The following files are already implemented for you:

You can also use fairlearn metrics in your code if you find them helpful, but you must implement the 6 metrics yourself in fairness_metrics.py.


Steps to Complete the Assignment

Follow these steps in order. Each step builds on the previous one.

Step 1: Implement fairness metrics (20 points)
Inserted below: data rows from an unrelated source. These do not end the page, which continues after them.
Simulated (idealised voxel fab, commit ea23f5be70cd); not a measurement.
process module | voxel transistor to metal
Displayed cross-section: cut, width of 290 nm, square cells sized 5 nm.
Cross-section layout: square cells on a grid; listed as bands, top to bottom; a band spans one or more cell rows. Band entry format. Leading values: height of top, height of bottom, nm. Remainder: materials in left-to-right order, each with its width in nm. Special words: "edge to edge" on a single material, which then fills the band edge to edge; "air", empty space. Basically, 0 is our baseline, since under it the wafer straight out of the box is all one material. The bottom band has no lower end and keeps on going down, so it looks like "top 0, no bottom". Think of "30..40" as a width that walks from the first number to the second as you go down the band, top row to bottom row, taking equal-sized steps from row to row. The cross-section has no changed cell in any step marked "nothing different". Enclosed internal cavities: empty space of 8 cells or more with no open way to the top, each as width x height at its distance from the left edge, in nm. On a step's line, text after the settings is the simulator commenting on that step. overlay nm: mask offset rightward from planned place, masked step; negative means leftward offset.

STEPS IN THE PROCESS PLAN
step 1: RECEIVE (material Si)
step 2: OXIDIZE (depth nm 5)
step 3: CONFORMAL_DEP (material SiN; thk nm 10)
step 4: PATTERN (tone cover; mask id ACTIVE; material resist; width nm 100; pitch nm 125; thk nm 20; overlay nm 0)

File: assignment3/fairness_metrics.py

Start here because these functions have no dependencies on other modules and the tests are the most straightforward.

Implement all 6 metrics:

  1. statistical_parity_difference — Difference in positive prediction rates between groups
  2. disparate_impact_ratio — Ratio of positive prediction rates between groups
  3. equal_opportunity_difference — Difference in true positive rates between groups
  4. average_odds_difference — Average of TPR and FPR differences between groups
  5. predictive_parity_difference — Difference in precision between groups
  6. theil_index — Measures inequality in correct predictions across individuals

Use the _split_by_group helper (provided) to separate arrays into privileged and unprivileged groups.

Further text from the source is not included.